File System vs Database

   It has been a while since I posted a technical article so my mailbox is jammed with e-mails from people begging me to spread more wisdom. This particular post deals with one of the most pressing and hard unsolved problems in computer science – Is it better to store user uploaded files in the database or on the file system? This question has spawned thousand of IRC, forum and other flames. I too have participated in my share of flames on the topic. So it is time for you, the reader, to learn what is the right way to store user uploaded files and it is... (drum roll)...  – IN THE DATABASE!

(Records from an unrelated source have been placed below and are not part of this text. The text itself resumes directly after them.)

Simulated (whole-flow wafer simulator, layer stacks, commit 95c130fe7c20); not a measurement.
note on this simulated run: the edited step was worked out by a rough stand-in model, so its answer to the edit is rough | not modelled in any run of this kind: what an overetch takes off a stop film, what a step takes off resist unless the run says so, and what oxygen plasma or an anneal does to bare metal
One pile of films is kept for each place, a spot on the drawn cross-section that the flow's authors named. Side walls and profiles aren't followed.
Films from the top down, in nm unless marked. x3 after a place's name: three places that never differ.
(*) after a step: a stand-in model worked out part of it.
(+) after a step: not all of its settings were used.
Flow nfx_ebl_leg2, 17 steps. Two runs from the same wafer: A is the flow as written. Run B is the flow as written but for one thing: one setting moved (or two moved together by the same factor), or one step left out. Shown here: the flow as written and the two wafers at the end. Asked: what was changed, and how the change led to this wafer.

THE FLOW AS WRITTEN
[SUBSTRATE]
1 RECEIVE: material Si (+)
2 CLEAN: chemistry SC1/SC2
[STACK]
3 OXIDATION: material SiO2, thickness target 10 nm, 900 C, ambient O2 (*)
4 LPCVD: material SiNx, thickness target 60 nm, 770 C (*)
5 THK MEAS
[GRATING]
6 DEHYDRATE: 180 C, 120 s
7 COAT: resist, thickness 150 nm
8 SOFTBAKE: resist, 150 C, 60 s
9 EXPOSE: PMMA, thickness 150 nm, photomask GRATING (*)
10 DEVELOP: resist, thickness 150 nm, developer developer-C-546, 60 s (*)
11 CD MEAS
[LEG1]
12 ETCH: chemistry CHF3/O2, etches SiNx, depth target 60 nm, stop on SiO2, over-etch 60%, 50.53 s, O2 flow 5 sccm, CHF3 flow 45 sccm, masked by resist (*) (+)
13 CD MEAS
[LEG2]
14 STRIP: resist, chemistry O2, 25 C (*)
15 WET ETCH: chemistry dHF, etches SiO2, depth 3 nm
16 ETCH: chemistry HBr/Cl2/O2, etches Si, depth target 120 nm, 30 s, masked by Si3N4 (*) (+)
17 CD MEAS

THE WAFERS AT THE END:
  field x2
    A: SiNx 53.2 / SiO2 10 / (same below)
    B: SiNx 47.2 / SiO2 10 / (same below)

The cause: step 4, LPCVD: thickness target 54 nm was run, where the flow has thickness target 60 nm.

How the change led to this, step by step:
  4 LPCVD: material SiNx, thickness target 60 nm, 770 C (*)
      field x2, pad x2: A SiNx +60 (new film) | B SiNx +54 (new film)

   If you are one of these annoying types that always ask the question "Why?" instead of accepting the universal truth here are the reasons:

   1. When storing files in the database we can guarantee that the data is consistent. The foreign keys will enforce referential integrity. No more files jamming the server when the item they were attached to no longer exists. On the contrary, it is relatively hard to execute transactional operations on both the file system and the database at the same time. This is the most important reason. Even if this was the only reason and there were no other reasons in favor of the database it would still prevail.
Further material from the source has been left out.